Hi all,
I'm implementing a data sync thing using Zendesk's Incremental Export APIs (specifically the cursor-based version), and I want to confirm that the approach I'm using is sound. I'm primarily interested in making the incremental sync recoverable. So, if everything blows up in the middle of paging over incremental requests and I lose a valid cursors, I want to be able to fallback to timestamp. My idea is to use the timestamp right before a successful end_of_stream response as a recovery point.
Here's the pattern I'm thinking:
Initial Full Sync:
Before fetching any data at all, I record a start_time timestamp. I then perform a full sync using the standard REST APIs to pull all existing records.
I record the timestamp before any requests to catch anything that may have changed during the full sync.

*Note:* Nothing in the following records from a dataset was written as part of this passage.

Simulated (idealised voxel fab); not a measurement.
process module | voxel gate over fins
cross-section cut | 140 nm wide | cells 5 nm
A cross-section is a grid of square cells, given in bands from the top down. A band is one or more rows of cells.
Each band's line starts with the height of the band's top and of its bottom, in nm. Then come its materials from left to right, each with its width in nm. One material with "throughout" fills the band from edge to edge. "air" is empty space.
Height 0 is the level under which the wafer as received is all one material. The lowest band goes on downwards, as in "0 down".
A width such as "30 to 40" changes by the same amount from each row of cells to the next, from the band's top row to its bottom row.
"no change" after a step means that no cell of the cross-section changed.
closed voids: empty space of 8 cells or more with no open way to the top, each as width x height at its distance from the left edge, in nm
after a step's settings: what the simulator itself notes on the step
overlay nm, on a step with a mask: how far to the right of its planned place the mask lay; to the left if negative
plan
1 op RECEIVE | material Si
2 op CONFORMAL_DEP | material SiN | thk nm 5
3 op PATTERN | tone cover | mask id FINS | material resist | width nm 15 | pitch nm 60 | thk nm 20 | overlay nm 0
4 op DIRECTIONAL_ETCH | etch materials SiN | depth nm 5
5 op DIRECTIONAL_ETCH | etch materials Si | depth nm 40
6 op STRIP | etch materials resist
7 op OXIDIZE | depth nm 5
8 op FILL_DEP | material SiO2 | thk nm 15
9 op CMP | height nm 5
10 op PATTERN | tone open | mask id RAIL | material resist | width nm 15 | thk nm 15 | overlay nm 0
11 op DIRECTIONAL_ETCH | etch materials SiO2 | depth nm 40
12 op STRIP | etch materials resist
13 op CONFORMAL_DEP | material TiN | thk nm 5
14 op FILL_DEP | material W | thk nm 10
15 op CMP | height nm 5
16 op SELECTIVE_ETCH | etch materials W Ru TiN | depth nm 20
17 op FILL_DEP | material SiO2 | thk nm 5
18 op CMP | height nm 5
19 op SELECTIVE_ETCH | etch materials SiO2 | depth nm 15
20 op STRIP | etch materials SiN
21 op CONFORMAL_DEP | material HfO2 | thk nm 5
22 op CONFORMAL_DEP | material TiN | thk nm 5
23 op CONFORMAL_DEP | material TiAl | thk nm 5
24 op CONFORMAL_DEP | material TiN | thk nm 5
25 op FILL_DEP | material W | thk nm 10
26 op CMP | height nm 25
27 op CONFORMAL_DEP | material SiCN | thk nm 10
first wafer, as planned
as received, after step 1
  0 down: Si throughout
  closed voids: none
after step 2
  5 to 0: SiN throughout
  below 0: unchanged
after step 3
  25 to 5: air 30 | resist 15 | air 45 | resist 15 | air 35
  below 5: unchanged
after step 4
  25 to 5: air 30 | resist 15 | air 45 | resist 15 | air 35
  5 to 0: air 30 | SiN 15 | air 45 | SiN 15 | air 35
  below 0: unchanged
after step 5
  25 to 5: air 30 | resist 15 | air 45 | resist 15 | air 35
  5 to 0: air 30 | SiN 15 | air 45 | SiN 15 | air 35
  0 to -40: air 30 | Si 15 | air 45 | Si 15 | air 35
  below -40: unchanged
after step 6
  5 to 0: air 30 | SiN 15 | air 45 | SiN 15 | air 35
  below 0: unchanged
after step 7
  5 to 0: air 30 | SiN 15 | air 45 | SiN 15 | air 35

First incremental sync or recovery from timestamp (no cursor):
I start the first incremental sync using either last_recovery_time or start_time, and loop through the results until end_of_stream.
If no records are returned: I can retry using last_recovery_time or start_time (the API doesn’t return a cursor in this case).
If there’s an error: I can retry from the same timestamp.
If successful: I store the after_cursor and record a valid_recovery_time just before the successful end_of_stream response.
With cursor:
I use the stored cursor to continue syncing until end_of_stream.
On failure: I discard the cursor and can fall back to valid_recovery_time, or start_time if no recovery time is available.
On success: I store the new after_cursor and record a valid_recovery_time just before the successful end_of_stream response.
I will probably buffer a few extra minutes into the timestamps especially in the case of an error recovery.
Is this a correct way to recover? Are there any pitfalls or edge cases I should be aware of?
Thanks!
It does sound like you have solid understanding of the Incremental Exports API with cursor based pagination.
However, we do not recommend continuously syncing with the incremental exports API. The intended behavior is: initial request made, all data from start time to one minute from request time is grabbed, then export that data accordingly. Then periodically or when needed, make a call for more data.
Full process: Make the initial call with start_time > receive first page with 1000 results > record after_cursor value > check returned end_stream_value > if false make call with cursor/if true end loop and return
As for error handling, there also isn't a way to buffer necessarily meaning if the start_time you provide is 10/13/22 10:03:00AM and you're making that call on 4/7/25 11:06:32AM but an update was made at 11:06:00AM, you will not get that update. For both tickets and ticket events, no updates within one minute of request time will be returned. This behavior is intentional just to prevent race conditions.
If there is an issue when exporting I would recommend just using the last after cursor value. Otherwise, as you said you will have to look at the data you have successfully exported, record the time value of the last result received, then make an entirely new initial request with that as your start_time.
If you're really worried about having an issue in the middle of that 1000 results per page, you could also change how many results you receive per page. 1000 is just the default and max.